Australia-listed slot machine maker and digital content provider Aristocrat Leisure Ltd says about AUD45 million (US$31.7 million currently) of the US$127.5-million settlement won in an intellectual-property case against market rival Light & Wonder Inc, will go towards recovery of corporate legal costs from bringing the action.
That is according to comments by Trevor Croker, Aristocrat Leisure’s chief executive and managing director, at the firm’s annual general meeting (AGM) on Thursday.
Mr Croker told shareholders: “Following the recent legal settlement with Light & Wonder, we expect to recognise a AUD45-million legal cost recovery … relating to legal costs incurred to date.”
The sum included circa AUD16 million of legal costs likely to be incurred in the current year. The firm’s financial year runs from October 1 to September 30 in the following calendar year.
Mr Croker stated in his Thursday comments: “The remainder of the US$127.5 million settlement is expected to be booked as a significant item.”
In January, Aristocrat Leisure and Light & Wonder jointly announced that Aristocrat would drop legal action in the United States and Australia, about alleged infringement of Aristocrat trade secrets concerning Light & Wonder’s “Dragon Train” game.
In Thursday’s AGM, Neil Chatfield, Aristocrat’s chairman, stated: “Aristocrat takes a proactive approach to defending its intellectual property and we are fully committed to protecting the great work of our dedicated creative and technical teams.”
He added: “We will not hesitate to robustly defend and enforce our rights to ensure fair competition within the industry.”
CEO Mr Croker told shareholders in terms of the outlook for the group: “We … see continued organic growth potential in gaming markets such as Asia where demographic and income trends support long-term growth.”

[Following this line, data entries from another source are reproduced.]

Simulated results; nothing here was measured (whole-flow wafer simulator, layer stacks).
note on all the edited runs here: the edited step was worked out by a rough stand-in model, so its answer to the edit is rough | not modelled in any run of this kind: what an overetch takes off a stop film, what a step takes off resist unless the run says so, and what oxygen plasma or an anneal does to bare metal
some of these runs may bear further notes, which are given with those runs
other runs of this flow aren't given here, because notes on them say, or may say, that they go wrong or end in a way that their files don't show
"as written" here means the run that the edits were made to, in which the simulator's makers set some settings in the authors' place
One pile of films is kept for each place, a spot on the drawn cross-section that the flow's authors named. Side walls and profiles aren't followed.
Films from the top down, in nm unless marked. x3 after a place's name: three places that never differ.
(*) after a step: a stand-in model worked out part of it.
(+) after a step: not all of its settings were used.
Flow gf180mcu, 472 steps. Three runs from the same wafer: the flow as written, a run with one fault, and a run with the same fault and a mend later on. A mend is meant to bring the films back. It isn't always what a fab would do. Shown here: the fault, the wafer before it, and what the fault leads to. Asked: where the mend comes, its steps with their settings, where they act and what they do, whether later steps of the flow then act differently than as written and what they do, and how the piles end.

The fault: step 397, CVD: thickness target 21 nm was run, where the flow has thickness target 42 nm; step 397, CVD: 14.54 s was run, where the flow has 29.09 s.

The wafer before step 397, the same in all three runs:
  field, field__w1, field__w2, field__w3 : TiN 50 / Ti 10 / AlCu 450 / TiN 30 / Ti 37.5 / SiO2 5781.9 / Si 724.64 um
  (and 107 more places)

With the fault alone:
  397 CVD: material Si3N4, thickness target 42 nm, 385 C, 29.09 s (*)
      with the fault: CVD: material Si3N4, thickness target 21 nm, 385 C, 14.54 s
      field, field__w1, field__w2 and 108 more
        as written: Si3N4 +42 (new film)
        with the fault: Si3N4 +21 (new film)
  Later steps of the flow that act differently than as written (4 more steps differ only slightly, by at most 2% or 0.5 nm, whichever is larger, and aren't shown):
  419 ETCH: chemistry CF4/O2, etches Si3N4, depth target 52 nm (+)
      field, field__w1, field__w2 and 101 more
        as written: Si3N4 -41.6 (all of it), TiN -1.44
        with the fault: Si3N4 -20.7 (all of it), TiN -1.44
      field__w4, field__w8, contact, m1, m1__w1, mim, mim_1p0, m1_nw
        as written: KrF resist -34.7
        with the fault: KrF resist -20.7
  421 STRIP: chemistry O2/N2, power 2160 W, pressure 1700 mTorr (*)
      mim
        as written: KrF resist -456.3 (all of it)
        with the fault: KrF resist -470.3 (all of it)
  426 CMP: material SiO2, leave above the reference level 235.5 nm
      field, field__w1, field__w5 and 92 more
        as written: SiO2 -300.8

Other opportunities included in Europe, which he said was “underpenetrated” by the group; while there were chances presented by “market openings such as the UAE, due to launch in 2027”.
That was a reference to Wynn Resorts Ltd’s new casino complex Wynn Al Marjan Island, in Ras Al Khaimah, in the United Arab Emirates (UAE), scheduled to open in spring 2027.
Mr Croker also mentioned “ongoing opportunities to gain share” in the group’s “land-based casino systems, while also benefitting from new customer wins” for the firm’s digital player account management platform, “which supports both iGaming and online sports betting”.
The CEO further observed that the group was “excited” about a number of “small acquisitions that will add capabilities aligned” with the company’s “technology platform” and build the group’s “AI [artificial intelligence] knowledge,” as Aristocrat “will be investing further in new opportunities arising from these deals”.
He mentioned October’s acquisition of Awager, a provider in the regulated live slot streaming segment, and this month’s announcement it was acquiring U.S.-based Gaming Analytics Inc for an undisclosed consideration. The latter is a provider of AI-powered tools to land- based operators for real-time player analytics, slot optimisation and marketing automation.
In November, Aristocrat announced financial-year statutory net profit at circa US$857 million amid restructuring of its digital business.